Killer Elite is saddled with a vague and forgettable title but at least it sounds more lethal than the book it is based on by Sir Ranulph Fiennes, “The Feather Men”. An evil cabal known as the Feather Men does not inspire too much fear. These ex-SAS (Special Air Service) members, and now business leaders, chose the name themselves to signify their light touch on situations which concern them. Shady characters are starting to ask around about an old mission in Oman involving SAS men and this falls right in the wheelhouse of issues the Feather Men are watching out for.
The Feather Men novel is allegedly based on a true story but none of the facts have ever been verified. Sir Fiennes described the book as ‘factional’ which does not bode well for the story’s authenticity. However, the plot is intriguing, especially for a shoot ‘em up first, ask questions later action fest. The background and set up are complicated enough which makes you want to follow it closely. I do not want to provide an exact plot synopsis but essentially Danny Bryce (Jason Statham) must kill some ex-SAS men to save his assassin mentor (Robert De Niro) from some Omani oil sheiks. Spike Logan (Clive Owen), also an ex-SAS man but not one of the marked men, has his sixth sense kick into overdrive and tries to save his mates from Danny’s bullets as a good Feather Man would. Sir Fiennes actually claims to be one of those marked SAS men.

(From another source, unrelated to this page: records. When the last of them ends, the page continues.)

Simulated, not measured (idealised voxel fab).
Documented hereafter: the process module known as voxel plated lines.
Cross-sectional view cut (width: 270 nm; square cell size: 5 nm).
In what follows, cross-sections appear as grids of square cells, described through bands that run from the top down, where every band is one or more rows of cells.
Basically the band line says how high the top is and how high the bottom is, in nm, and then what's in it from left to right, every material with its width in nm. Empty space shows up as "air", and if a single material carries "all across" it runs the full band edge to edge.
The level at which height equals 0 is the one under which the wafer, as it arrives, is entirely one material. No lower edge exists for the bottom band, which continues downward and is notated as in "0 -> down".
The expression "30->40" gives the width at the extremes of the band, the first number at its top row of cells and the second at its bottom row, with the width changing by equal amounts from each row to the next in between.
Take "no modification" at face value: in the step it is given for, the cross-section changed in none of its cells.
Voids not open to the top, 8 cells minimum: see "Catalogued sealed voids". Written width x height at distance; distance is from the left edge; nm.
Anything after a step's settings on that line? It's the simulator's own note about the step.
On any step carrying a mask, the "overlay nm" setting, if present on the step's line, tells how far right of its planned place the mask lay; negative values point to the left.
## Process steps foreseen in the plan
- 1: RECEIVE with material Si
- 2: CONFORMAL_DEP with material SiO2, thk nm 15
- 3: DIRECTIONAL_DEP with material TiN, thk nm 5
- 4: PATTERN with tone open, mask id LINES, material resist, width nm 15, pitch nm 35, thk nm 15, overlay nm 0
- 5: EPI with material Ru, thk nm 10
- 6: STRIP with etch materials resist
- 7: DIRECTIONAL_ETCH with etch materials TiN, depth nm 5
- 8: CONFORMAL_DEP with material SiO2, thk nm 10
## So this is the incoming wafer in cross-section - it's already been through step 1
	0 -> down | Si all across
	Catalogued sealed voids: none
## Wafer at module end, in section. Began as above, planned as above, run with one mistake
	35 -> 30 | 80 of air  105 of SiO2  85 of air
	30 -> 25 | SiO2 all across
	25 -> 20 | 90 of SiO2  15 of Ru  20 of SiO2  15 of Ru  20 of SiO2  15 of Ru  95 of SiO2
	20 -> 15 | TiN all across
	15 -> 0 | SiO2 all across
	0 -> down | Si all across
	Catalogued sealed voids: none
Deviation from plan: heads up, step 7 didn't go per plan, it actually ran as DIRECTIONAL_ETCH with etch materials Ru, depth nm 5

The script portrays Danny as an assassin who has lost his taste for killing and vows after every trigger pull that “this is my last job”. He is supposedly from Australia but oddly maintains a thick and native British accent. Since every assassin must have someone to come home to, his girlfriend Anne (Yvonne Strahovski) waits impatiently for him as he disappears on his missions. Strahovski is a real life Australian and has a matching accent to prove it. She has been outstanding in the Chuck series so it is enjoyable to see her finally cross over into mainstream film.
Even though the plot is deeper than your average thriller, the dialogue does not rise above mediocrity and has the exact same platitudes as most other actions films. The worst example is:
“He knew what he was getting into when he joined the club.”
“The killer’s club.”
There is also the obligatory conversation about the woe is me assassin which includes the gem, “The killing is easy, living with it is hard.”
First time feature film director Gary McKendry is very good at filming one on one hand fighting scenes. Statham and Owen impressively use the entire room and every prop in it to beat each other senseless. For the ladies, they still keep their film star looks even after they are done taking turns butchering each other. What McKendry has yet to master are car chases. The edits are too fast which turns each of them into a messy muddle. Opening one weekend after Drive which contains outstanding car sequences makes these awkward scenes in the Killer Elite look even worse by comparison.
The overall look to the Killer Elite is good however. Even though it was mainly shot in Melbourne, the skies are usually England gray and the Brecon Beacons mountain range sequence is shot well. This film is right in that middle range where I am unsure still at this point rather to recommend it or not. It is much better than the garbage in its genre such as The Expendables but fails to reach up to the higher level of Crank or The Bank Job. I suppose I marginally recommend the Killer Elite for its absorbing plot and intricate assassination sequences, but be warned, this film is not anything more than average.